By 420 to 4, the House yesterday approved an amendment that expressly prohibits Internet censorship by the government.
The "Internet Freedom and Family Empowerment" amendment to the House communications bill appears to conflict directly with an amendment to the Senate version of the same bill.
The Senate amendment, sponsored by Sens. J. James Exon (D-Neb.) and Dan Coats (R-Ind.), is called the "Communications Decency Act" and sets criminal sanctions for obscenity and indecency on-line, enforceable by the Federal Communications Commission. That bill has become a lightning rod for activists, with more than 100,000 signatures collected in an on-line petition drive against the measure.
The House amendment "is a major victory for cyberspace," said Jerry Berman, head of the Center for Democracy and Technology, an on-line civil liberties and policy group. "The Internet may have lost the battle on the Senate side. But what the House indicates is that the Internet and its supporters may win the war."
Both the House and Senate versions of the bill attempt to grapple with the problem of children encountering offensive material on-line. Although there is much dispute over just how prevalent and accessible such material is, the House amendment is based on the principle that technologies are already available to help parents control what children can find on the Internet; it also calls for on-line providers to police their own offerings.
The House amendment, introduced by Reps. Christopher Cox (R-Calif.) and Ron Wyden (D-Ore.), enjoyed support from groups on the political right and left, including the Progress and Freedom Foundation, the American Civil Liberties Union, the Cato Institute and People for the American Way, as well as all of the major commercial on-line services. Although President Clinton has threatened to veto the communications bill, he expressed support for the Cox-Wyden approach in a letter to lawmakers Thursday.
"Virtually everyone in the House shares the objective of protecting children from offensive material on-line," Cox said in an interview, "but relying on regulators and federal police won't work."
"If the government is going to send out an army of censors, that's going to spoil a lot of the Net's promise," Wyden said.
But a separate amendment to the House bill appears to conflict with the Cox-Wyden provision. The House passed changes to federal obscenity laws in an amendment sponsored by Rep. Henry J. Hyde (R-Ill.) that would criminalize some forms of on-line speech. "Just as the House closes the front door on content regulation, this . . . amendment attempts to sneak it in through the back door," said Mike Godwin, staff counsel for the Electronic Frontier Foundation.
Cox said the apparent conflict between the two House amendments could be resolved in conference committee, because "obviously the bill must not be at war with itself."
Sen. Patrick J. Leahy (D-Vt.), who led the unsuccessful opposition to the Exon amendment in the Senate, issued a statement calling the House amendment "a positive step." But Leahy warned that the Cox-Wyden effort "does not resolve the issue of content regulation on the Internet."
"I remained concerned that an exception in the Cox-Wyden amendment leaves room for the Communications Decency Act," Leahy said, referring to a provision of the amendment stating that it is not meant to conflict with the part of the federal law affected by the Exon amendment.

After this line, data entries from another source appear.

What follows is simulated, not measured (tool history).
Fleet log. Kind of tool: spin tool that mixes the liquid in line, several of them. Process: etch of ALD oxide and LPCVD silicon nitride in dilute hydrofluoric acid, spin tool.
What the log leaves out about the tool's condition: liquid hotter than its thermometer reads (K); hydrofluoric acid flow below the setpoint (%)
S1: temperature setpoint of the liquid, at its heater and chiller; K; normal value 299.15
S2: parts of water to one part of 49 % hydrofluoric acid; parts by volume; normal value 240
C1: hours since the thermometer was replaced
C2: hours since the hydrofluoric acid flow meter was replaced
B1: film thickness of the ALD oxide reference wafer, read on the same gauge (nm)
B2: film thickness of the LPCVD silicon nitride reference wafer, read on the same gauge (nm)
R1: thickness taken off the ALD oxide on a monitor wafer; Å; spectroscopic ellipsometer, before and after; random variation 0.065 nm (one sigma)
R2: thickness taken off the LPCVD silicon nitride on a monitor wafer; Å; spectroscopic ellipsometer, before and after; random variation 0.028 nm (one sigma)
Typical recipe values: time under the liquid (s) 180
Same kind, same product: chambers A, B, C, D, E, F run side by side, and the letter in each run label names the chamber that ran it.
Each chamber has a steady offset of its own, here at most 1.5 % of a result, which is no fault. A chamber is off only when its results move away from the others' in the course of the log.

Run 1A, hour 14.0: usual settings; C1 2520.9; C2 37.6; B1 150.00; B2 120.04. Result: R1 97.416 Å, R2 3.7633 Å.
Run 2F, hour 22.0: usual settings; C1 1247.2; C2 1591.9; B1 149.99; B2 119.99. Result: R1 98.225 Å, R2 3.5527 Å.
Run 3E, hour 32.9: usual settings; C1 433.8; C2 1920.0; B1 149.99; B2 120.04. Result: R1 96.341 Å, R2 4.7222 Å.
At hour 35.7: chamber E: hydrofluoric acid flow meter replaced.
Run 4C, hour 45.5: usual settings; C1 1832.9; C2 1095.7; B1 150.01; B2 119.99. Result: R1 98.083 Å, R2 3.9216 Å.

Leahy also warned that the Hyde amendment to the House bill "raises the continued specter of chilling the free speech rights of Internet users in slowing the free flow of information on this wonderful communications medium."
Wyden said that such concerns are valid. "Certainly the picture is not as clear going into conference as Mister Cox and I would like. . . . There is going to be much to debate in the conference."